One expert has noted that fraudulent tactics from overseas are now becoming more common in Singapore as the problem continues its global push.
Keith Swanson, director of Asia Pacific fraud and security intelligence for international firm SAS, said that insurance fraud is on the rise in Singapore as global scams have made their way to the country.
“Singapore is not immune to fraud – and a quick search online can provide cases that have made the news, including forays into staged accidents that have been prevalent in other markets such as the US and Australia for years,” Swanson told Insurance Business
“Observations of the market indicate that overseas trends have already hit Singapore, such as staged accidents, inflated claims, increase in soft tissue injuries, increased use of digital channels to drive policy purchase and increased level of misinformation provided to drive down premium quotes.
“To this, the consistency of challenges across markets can help emphasise that many economies, and more so in first world economies given the financial value, are seeing increasing impact from organised criminal activity that doesn’t see geography as a limitation to its efforts.”

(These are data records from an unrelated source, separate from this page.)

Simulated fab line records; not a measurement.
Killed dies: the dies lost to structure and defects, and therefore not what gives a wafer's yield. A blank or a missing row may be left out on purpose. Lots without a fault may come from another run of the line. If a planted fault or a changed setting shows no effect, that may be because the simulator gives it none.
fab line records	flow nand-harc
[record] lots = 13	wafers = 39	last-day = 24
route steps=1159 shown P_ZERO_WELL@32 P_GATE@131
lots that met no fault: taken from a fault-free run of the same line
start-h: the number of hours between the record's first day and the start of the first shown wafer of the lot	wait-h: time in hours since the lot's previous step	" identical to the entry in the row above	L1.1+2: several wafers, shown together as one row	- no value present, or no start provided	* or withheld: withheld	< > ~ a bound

Swanson pointed to reports that noted that, in 2013, the general insurance industry suffered S$140 million in losses from inflated and fraudulent motor insurance claims. While this only details one insurance market, it highlights the scale of the problem.
According to the Coalition Against insurance Fraud, the practice steals US$80 billion a year across all lines of insurance, comprising about 10% of property- casualty insurance losses and loss adjustment expenses each year.
Swanson noted that fraud presents “a challenge that is only increasing in scale and impact,” for the industry across the region as the rise in the use of technology throughout the insurance process, could encourage negative customer behaviour.
“The definition of fraud may not cover the full impact of the problem,” Swanson continued.
“Beyond blatant fraud, misrepresentation, providing inaccurate information, inflated repair claims, up-quoting and overservicing – all mean the challenge can range from policy quote to claims and beyond and can span insurance lines.
“Increasingly, as sales and services are becoming more digital, the trend to ‘fib’ on your policy quote or claim to reduce premiums or inflate claims is on the rise.”